Panasonic Corp., once one of the most powerful electronics companies in the world, now finds that its credit rating has been lowered by Moody’s Investors Service to the lowest level still considered investment grade – only one step above junk. Moody’s, one of the largest credit rating agencies, has revised Panasonic’s rating twice before this year – and this third revision dropped the company’s credit rating two grades to Baa3…the lowest level considered investment grade.
What prompted Moody’s to make this huge downgrade of Panasonic’s credit?…
Moody’s adjusted the rating on Panasonic’s long-term debt and noted that its outlook remains negative. Panasonic’s short-term credit rating is Prime-3 and Moody’s has stated that this rating is under review as well.

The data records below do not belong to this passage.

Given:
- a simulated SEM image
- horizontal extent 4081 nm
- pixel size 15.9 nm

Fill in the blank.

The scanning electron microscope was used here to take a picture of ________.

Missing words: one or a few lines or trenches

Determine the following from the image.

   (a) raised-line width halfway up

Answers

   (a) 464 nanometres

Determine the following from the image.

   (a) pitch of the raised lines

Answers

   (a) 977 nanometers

Moody’s credit rating scale contains a total of ten levels for investment grade bonds. Like other Japanese manufacturers, Panasonic has struggled with difficult market conditions that combines increased competition, especially in their core television division, along with declining prices and slackening demand.
2nd largest net loss in history…
The review by Moody’s was likely stimulated by the company’s recent forecast that it would report a net loss of ¥765 billion ($9.4 billion) for the current fiscal year ending March 2013 – its second largest net loss ever in the history of the company. And when was the largest net loss ever for the company? Well, that would be last year when the company booked a net loss of an impressive ¥772 billion.
Credit downgrades by agencies such as Moody’s or Standard & Poors have a real impact on companies. There is a direct correlation between a company’s bond rating, and the higher level of interest they have to pay in order to convince investors to buy their bonds. This increases their borrowing costs, reducing their profits – just at the point when they most desperately need to preserve their profitability.
Another problem can arise…
Should a company’s credit rating drop into junk status, then another problem can arise. Many funds have policies that prevent them from investing in any junk bonds. So not only do companies have to pay higher interest on their bonds, but their market can be severely limited making it tougher to find investors.
“Panasonic may need to undertake additional restructuring measures,” Moody’s statement said. “Challenging market conditions will continue to hinder the timely recovery of Panasonic’s financial profile.”
Moody’s also noted that Panasonic’s net debt is now at ¥1.1 trillion, up substantially from ¥740 billion just one year ago.
Bond buyers triple their demands…
According to a report by Bloomberg, the extra yield that investors demand to hold Panasonic debt has more than tripled since October 31 – the day the company forecast this year’s loss. This fact alone has raised the company’s refinancing costs as much as ¥151 billion on notes maturing in March.
As news of the move by Moody’s circulated today, Panasonic’s stock price fell 3.8 percent in trading in Tokyo. While the overall benchmark Nikkei has appreciated 8.7 gain so far this year – Panasonic’s stock has dropped 38 percent over the same period of time.